The Chambers Brothers: Feelin' The Blues

THE CHAMBERS BROTHERS: FEELIN' THE BLUES (1970)

1) Girls, We Love You; 2) I Got A Woman; 3) House Of The Rising Sun; 4) Don't Lose Your Cool; 5) Just A Closer Walk With Thee; 6) Blues Get Off My Shoulder; 7) Travel On My Way; 8) Undecided.

General verdict: Another decent bunch of decent outtakes, no more, no less.


Guess what — another Vault Records release, and this time I cannot find any definitive info at all on where and when these studio and live recordings come from... and, frankly, nobody should really care just as nobody gave a damn back in 1970, when the very last thing on anybody's mind probably was to listen to half-decade-old outtakes from The Chambers Brothers' career. (Well, actually, it turns out that Rolling Stone gave the record a glowing review, right at the same time that they were busy trashing Led Zeppelin and Black Sabbath).

In all honesty, this one, too, is a mess, as it continues to present The Chambers Brothers as dashing dare-devils, always unafraid of experimenting onstage — regardless of whether the experiment in question would end up boring, embarrassing, or inspiring. The first track is quite seriously inauspicious: ʽGirls, We Love Youʼ is a musical mish-mash of ʽMemphis, Tennesseeʼ and ʽThat's Alright Mamaʼ with new lyrics, a relatively low level of rock'n'roll energy and decent harmonica playing (which is still nothing that even Mick Jagger couldn't do). This is followed by the stupidest intro to ʽI Got A Womanʼ yet (stretching out on the opening "weeeeeeell..." until it becomes offensively out of tune) — fortunately, the main performance mostly redeems for that with some wild Hammond organ improvisation, and the brief inclusion of the chorus to ʽToo Fat Polkaʼ in the middle is actually a funny touch that could have been emphasized more sharply (as it is, most people will probably not even take notice).

The record then arguably hits its peak with the slow-dark-brooding six minute take on ʽHouse Of The Rising Sunʼ — this performance actually earned some gushing comments from the few people that heard it, and the lead / back vocal arrangements are indeed impressive, but the instrumental work seems sluggish, except for the drummer, who is the only band member here trying to rise above the «just sit and play it» approach. Another problem, perhaps, is the lack of context: it is hard to take this version of ʽHouseʼ with all the seriousness it deserves when it is wedged in between so many tracks that rather have a comedic disposition or, at least, a positive outlook on life. (Admittedly, the second side of the LP does feature a cover of Bobby Parker's ʽBlues Get Off My Shoulderʼ — which sounds exactly the same as the cover of ʽHouseʼ, just shorter by three minutes).
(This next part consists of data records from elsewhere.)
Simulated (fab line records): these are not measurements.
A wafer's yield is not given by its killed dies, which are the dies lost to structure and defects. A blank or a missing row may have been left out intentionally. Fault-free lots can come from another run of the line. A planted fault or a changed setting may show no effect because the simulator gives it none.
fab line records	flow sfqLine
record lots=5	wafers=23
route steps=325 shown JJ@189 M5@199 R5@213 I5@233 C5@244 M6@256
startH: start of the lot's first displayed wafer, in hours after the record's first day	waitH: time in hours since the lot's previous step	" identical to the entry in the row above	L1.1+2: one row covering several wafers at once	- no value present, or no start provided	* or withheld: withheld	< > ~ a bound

In the end, the record's most redeeming quality — typical of all Vault Records releases — is the diversity: we have blues, rock'n'roll, R&B, doo-wop, polka, soul, gospel, in short, a nice mini-ency­clopaedia of everything that was cool about the Fifties. Why precisely we had to get it in mid-1970 remains a bit of a mystery, but that's all water under the bridge anyway. Well worth listening to at least once for a bit of peculiar fun; otherwise, chalk this one up for completists who are on a quest to hear every song ever made performed by The Chambers Brothers.